Introduction to ARM64
Last updated
Last updated
After a long journey with ARM 32. it's time to talk briefly about ARM64.
As I mentioned at the start of this book. I won't get deep into assembly and architecture cause it is not in the scope of this book.
I want this book to be a hands-on experience.
So what's different about ARM64?
AArch64 or ARM64 is just the 64-bit version of the ARM architecture.
So there will difference in the number of registers, instructions, instruction formats, etc.
ARMv8.1-A, ARMv7-A, ARMv8.2-A, etc are some examples of AARCH 64.
The reason why it's important to look into ARM64 is that most smartphones today are manufactured on ARM64. They are also laptops like Apple m1, and m2 running on ARM64.
if you want to read more about the architecture. Go through the links below.
Now let's look at the registers.
The architecture provides 31 general-purpose registers. Each register is 64-bit. They are named from x0 to x31.

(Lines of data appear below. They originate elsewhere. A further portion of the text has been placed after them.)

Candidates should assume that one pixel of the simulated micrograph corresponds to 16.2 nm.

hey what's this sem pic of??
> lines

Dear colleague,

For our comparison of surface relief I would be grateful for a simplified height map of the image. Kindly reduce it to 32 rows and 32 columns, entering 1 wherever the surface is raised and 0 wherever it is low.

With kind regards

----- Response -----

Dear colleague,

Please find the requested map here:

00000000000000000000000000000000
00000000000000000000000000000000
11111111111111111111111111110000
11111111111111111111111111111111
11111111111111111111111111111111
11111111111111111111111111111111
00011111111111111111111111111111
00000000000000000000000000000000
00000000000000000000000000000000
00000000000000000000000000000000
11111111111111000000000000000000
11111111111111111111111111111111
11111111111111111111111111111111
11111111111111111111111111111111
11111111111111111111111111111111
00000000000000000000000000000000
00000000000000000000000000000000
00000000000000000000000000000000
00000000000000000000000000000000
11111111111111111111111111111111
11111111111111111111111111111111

These registers can be divided into two parts.
x0
Can be used to contain the return value.
x0 - x7
Arguments (X0 to x7 (First 8 arguments)) - Rest on the stack
x8 - x18
General purpose. Holds data and variables.
x19 - x28
If used by a function, must have their values preserved and later restored upon returning to the caller
x29 (fp)
Frame Pointer (points to bottom of frame)
x30 (lr)
Link Register. Holds the return address of a call
x16
Holds the system call # in (SVC 0x80) call
x31 / sp/ (x/w)zr
Stack Pointer (sp): Points to the top of the stack. This can also be the zero register depending on the instruction. The zero register holds the value 0.
PC
Program Counter. Contains the address of the next instruction to be executed
APSR / CPSR
Current Program status register (holds the flag values)
Aarch64 also has a set of registers for floating-point and single-instruction/multiple-data (SIMD) operations. For more details, refer to the ARM documentation.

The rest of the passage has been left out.